36104b0446f86f380ee66827_pa1393c.jpg Paul Lachine

Keynes and Social Democracy Today

John Maynard Keynes' main contribution to social democracy lies not in the specifics of policy, but in his insistence that the state as ultimate protector of the public good has a duty to supplement and regulate market forces. Today, that means stopping financial markets from behaving badly.

LONDON – For decades, Keynesianism was associated with social democratic big-government policies. But John Maynard Keynes’s relationship with social democracy is complex. Although he was an architect of core components of social democratic policy – particularly its emphasis on maintaining full employment – he did not subscribe to other key social democratic objectives, such as public ownership or massive expansion of the welfare state.

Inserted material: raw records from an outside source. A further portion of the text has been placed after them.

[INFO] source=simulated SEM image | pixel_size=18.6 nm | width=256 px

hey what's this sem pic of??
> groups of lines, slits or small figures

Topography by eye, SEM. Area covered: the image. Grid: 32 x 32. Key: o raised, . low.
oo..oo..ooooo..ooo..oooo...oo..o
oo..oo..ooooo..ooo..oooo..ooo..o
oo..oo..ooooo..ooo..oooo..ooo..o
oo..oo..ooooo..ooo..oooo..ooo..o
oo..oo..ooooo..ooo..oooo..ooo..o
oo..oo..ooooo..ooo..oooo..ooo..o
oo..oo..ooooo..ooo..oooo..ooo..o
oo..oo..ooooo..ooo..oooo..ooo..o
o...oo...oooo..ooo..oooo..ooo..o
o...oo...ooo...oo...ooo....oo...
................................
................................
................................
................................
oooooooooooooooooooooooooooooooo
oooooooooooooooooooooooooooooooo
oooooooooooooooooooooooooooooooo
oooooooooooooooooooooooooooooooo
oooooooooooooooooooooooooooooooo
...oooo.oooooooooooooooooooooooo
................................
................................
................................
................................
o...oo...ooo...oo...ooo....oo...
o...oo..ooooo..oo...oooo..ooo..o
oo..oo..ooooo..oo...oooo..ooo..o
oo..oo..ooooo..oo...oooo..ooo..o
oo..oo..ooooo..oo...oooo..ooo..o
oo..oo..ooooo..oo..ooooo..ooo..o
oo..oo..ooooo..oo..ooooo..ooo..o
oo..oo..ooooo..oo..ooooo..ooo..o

In The General Theory of Employment, Interest and Money, Keynes ends by summarizing the strengths and weaknesses of the capitalist system. On one hand, capitalism offers the best safeguard of individual freedom, choice, and entrepreneurial initiative. On the other hand, unregulated markets fail to achieve two central goals of any civilized society: “The outstanding faults of the economic society in which we live are its failure to provide for full employment and its arbitrary and inequitable distribution of wealth and incomes.” This suggested an active role for government, which dovetailed with important strands of left-wing thought.

Until The General Theory was published in 1936, social democrats did not know how to go about achieving full employment. Their policies were directed at depriving capitalists of the ownership of the means of production. How this was to produce full employment was never worked out.